Friday night began before dark while waiting with my friend Drew at his gallery SPF Projects for our friends to go to ARTafterDARK. Both the girls and the guys we were to meet decided that this was the evening that they would play prom princess and were taking forever to get ready. I was due to sound-check at quarter to 10 and didn’t have the luxury of time to obsess over which button to button my shirt up to, or if I should change into something with a less pointy collar. I was ready to go out.

As I twiddled my thumbs waiting, I remembered an email I received about a SPELLS and Red Bull Music Academy event taking place in Chinatown and decided that it’d be a good idea to check it out before I played at Jus Bone’s monthly hip-hop event at The Dragon Upstairs. When we arrived, it seemed like Tittah-byte + Davey Shindig were in the middle of a trade-off, and the invite-only crowd was getting hyped and ready for Daedelus to hit the decks. The loft was fancy, and the drinks were on the house. Joseph Paahana of the SPELLS crew had visuals blasting on a large flat-panel monitor, and the crowd seemed to be mainly a mix of DJs who were about to run off to their own gigs, guys in bands and girls who like to party.

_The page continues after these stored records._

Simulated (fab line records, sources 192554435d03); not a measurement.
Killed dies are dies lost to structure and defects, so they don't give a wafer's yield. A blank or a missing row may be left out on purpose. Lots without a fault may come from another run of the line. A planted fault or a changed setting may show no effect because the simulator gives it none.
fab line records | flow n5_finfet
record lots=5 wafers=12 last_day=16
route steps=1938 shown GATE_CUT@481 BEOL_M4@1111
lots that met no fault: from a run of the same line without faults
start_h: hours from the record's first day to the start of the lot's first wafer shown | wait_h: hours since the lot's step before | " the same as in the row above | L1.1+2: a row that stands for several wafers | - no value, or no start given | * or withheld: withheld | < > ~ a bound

The next morning I caught up with Ara Feducia (one of the organizers) in the parking lot of Morning Glass (home of cheeseburger pancakes), and she told me about how she wanted more events like this to start happening. Bringing underground acts to Hawaii is a risk for promoters because you have to balance the desire to expose the audience out here to new music with the practical reality of covering the event’s expenses. This event felt like a big “thank you” to everyone who is involved in the scene: bringing out a super dope artist for an intimate show that we could check out for free. I appreciate the resourcefulness required for throwing something like this together. It takes the right timing, the right people and the right space.

Speaking of space, I told you about the Space Party, right? Just around the corner from Hawaii Theatre, up a long spiral staircase in a low-ceilinged Chinatown attic, about 100 people gathered to wish happy birthday to one of the island’s up-and-coming DJs, Gnarly. Kind of like a space-time flip on how the other party was a “before everyone did their thing” thing, this was after the UFC Fights, Bevy’s one-year anniversary, Love Fest and everything else that happened Saturday, stretching into the wee hours of Sunday morning.

It has been just 10 years since Hawaii Theatre’s marquee has been restored. Since that time, thousands upon thousands have experienced the brilliance of its dazzling lights. In urban Honolulu, artificial lighting often takes the place of the glory that a night’s sky might provide to a rural setting. A powerful telescope on a dark night can give glimpses of ionized gas clouds that swirl in shimmering bursts of mystical colors with twinkling stars piercing through the dark, like the eyes of feral cats in a Kakaako parking lot.

What we can’t have from the heavens above, we can re-create through Edison’s bulbs, Holonyak’s diodes, Byler’s black light and the cheapest fog machine they sell at Party City.

Also in Honolulu, unlike in the vacuum of space, we can listen to some of the best DJs on the planet and do so alongside our friends in paradise.